Active orchards and groves make up a great deal of Escondido, which once had agriculture as its primary industry. The olive, walnut, avocado, and citrus trees typical of a Mediterranean climate still abound in certain sections of the city. Land tends to be flatter here than in some of the other North County Inland communities, and five golf courses take advantage of this topography. Rejuvenation efforts in the downtown area have been ongoing and successful. Travel to downtown San Diego is a simple matter of taking I-15 south, but depending on traffic may take a great deal of time, up to an hour or more. State Route 78 is the main horizontal vein, crossing through neighboring San Marcos and connecting to the coastline in Carlsbad.
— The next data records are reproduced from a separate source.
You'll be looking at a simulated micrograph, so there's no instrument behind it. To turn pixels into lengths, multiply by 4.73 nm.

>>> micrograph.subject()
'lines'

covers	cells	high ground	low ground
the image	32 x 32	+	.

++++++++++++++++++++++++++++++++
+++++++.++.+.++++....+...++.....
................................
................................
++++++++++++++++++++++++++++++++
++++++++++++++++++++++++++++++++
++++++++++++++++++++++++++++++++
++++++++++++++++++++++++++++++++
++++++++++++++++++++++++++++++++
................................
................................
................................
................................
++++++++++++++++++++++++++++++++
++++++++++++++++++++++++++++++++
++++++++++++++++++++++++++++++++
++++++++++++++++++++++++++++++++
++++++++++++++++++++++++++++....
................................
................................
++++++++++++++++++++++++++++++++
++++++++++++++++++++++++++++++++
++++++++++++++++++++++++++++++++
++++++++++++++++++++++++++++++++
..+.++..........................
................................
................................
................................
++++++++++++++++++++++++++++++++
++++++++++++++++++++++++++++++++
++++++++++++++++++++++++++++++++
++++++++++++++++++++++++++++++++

Parks are plentiful in the Escondido area; Daley Ranch and the Elfin Forest Recreational Reserve provide lakes and plenty of space for outdoor activities. The city covers a total of about 37 square miles. The winter is considered a wet season, receiving most of its precipitation then but rarely in the form of snow.

Escondido (“Hidden”) has a colorful history, beginning with its inhabitation by Native Americans and subsequent takeover by Spain. This is a well-populated, middle-class city, one of the oldest in San Diego County. Escondido is generally conservative and family-oriented. All the amenities of any city are available to residents: shopping, an arts community, restaurants, and so on.